I think that glass does best what humans, myself included, have a difficult time doing: breaking. It’s difficult to accept fragility; it’s difficult to accept that we can be easily broken. And as difficult as fragility is to accept it’s even more difficult to admit. It’s hard to admit that we’re breakable; it’s hard to admit that we hurt and grieve and hope and feel disappointment. It’s just plain hard. And not only is it hard, but it’s scary. It’s so incredibly scary.

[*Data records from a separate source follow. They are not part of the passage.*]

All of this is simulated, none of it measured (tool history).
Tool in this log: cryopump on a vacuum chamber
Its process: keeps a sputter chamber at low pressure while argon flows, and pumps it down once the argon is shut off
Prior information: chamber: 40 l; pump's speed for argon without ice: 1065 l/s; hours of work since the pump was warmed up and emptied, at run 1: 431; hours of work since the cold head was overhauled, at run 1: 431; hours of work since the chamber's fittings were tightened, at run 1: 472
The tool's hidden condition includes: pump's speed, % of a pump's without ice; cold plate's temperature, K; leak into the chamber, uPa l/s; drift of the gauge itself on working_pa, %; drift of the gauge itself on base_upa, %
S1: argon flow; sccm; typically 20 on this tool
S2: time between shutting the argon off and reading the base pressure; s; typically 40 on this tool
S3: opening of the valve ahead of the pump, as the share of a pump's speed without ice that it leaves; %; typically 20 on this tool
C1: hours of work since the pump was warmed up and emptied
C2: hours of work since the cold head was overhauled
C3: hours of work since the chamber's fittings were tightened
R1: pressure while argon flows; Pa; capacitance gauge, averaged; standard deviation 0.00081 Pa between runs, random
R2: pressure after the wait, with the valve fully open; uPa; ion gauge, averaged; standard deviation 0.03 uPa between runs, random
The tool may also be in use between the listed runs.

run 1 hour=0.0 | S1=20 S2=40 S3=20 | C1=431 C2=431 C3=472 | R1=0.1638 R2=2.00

Because to me fragility or breakability is dangerous. To me, it’s dangerous to put everything out there. To me, it’s dangerous to breakdown in a heap of emotion or fragility because then I’m at risk for hurt, and I don’t especially enjoy being hurt. I honestly can’t say that I know anyone who does. To me, it’s dangerous to be fully fragile, and I think this to the point of being intensely apologetic whenever I do, apologetic for being fragile, and also apologetic to the person that I am being fragile with.
I think, or rather I know, that my biggest struggle is admitting that I am breakable. And despite the fact that I know I’m not alone in being breakable I still want to believe that I am invincible and unbreakable and emotionally indestructible. But I’m not. I am not invincible or unbreakable or emotionally indestructible because I Am Fragile. I. Am. Fragile. There, I said it. As scary as it is to admit, I just admitted it, right here, on my blog, for all the world to see. And I have the urge to delete it right now because I still don’t want to believe it, that I am breakable, that I am capable of breaking at all.
But I am breakable and fragile sometimes. I do have emotions; I do break; I do get hurt. And as scary as it is there is a beautiful thing about fragility. Like the ridges in a piece of broken glass, fragility shows the ridges and grooves of the real me. I have made some of my best friends through the minute amount of fragility that I show, and I know that fragility, or rather my comfortableness in being fragile with them, is a huge part of those friendships.
Now I wish that I could say that I will all of a sudden start being vulnerable and breakable around everyone, but I won’t because that’s a hard habit to break, a hard defense mechanism to outwit. And I’m trying; I’m trying so hard, but I’m just not to that point yet. I hope that within the course of this year I will at least get more comfortable with that and stop keeping all the people in my life at a distance. But for right now I’m satisfied with knowing and admitting, however grudgingly, that I am fragile and breakable, and I’m slowly working toward accepting that showing fragility is OK. Because broken glass is beautiful and so is the real, and fragile, me.